The 2/67th at Cadiz and Barossa, 1810-11
Six companies of the 2/67th under Lieutenant Colonel William Prevost arrived at Cadiz in December 1810 (four companies remained in England) to find the garrison besieged by a powerful French army. With an assault on the French from Cadiz impossible, it was decided to concentrate a force some 50 miles to the south east at Tarifa and from there advance north west to take the French in the rear. A Division of about 3,000 British troops under Lieutenant General Sir Thomas Graham, including the 2/67th, joined the 7,000-strong Spanish Army under General La Pena (in overall command) and the force arrived by sea at Tarifa on February 28 1811.
Spanish delays and the poor leadership of La Pena brought the British many problems, but following a difficult night march they arrived at a low ridge called Barrosa, about five miles from Cadiz, on March 5. Thickly wooded country to the west of Barrosa caused confusion and Graham’s Division became divided. Both parts were to encounter the French. Half the 2/67th (under Lt Col Prevost) in Wheatley’s Brigade met the French north west of the ridge. The remainder of the 2/67th, under second in command Major Edward Acheson, 67th formed part of the other Brigade which came against another French force on the ridge itself.

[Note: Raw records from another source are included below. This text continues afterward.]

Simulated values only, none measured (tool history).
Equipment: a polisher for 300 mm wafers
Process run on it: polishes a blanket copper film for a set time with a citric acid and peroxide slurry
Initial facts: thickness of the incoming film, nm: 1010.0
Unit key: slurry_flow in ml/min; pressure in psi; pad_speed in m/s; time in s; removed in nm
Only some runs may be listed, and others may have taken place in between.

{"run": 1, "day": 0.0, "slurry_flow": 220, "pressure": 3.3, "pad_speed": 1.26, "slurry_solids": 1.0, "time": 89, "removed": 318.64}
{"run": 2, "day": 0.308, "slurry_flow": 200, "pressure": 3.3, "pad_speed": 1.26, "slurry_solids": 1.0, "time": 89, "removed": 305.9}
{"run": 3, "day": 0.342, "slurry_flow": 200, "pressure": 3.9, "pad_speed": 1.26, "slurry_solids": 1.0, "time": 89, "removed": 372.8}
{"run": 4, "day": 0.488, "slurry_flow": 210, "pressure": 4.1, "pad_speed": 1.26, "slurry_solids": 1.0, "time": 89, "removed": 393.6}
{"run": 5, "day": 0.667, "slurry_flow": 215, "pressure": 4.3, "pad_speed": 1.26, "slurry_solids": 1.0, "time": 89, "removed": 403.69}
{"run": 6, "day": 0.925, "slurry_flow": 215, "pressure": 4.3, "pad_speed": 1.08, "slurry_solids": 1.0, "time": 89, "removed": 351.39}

In the first encounter Wheatley’s Brigade formed line and delivered a devastating broadside. The French suffered heavy casualties, with their 8th Line alone losing 730 out of 1,000 men. On the ridge the 2/67th joined the Guards in a determined advance which saw off the French. Efficient gunnery aided and supported the infantry throughout.
The 2/67th’s performance in Spain earned it the battle honours of ‘Barrosa’ and ‘Peninsula’, thereby contributing something outstanding to its short history. The gallantry displayed at Barrosa was also recognised by the award of gold medals to all commanders of units and heads of departments, among them Lieutenant Colonel Prevost. His medal can be seen in the Royal Hampshire Regimental Museum. General Graham strongly pressed for Major Acheson’s inclusion among the recipients, a claim warmly supported by none other than the Duke of Wellington. Acheson was also promoted to the brevet rank of Lieutenant Colonel.
Between 1812 and 1814 the 2/67th were involved in a series of operations on the Spanish east coast, including the securing of Cartagena and actions at Alicante, Onil, the Col de Balaguer, San Phillipe, Tarragona and Barcelona. The effect of these was to deny the French Marshal Soult the success in Valencia he was bent on achieving. In April 1814 the 2/67th was recalled to garrison duties in Gibraltar where it remained until April 1817 when, with the Napoleonic Wars over, it was disbanded along with many other 2nd battalions.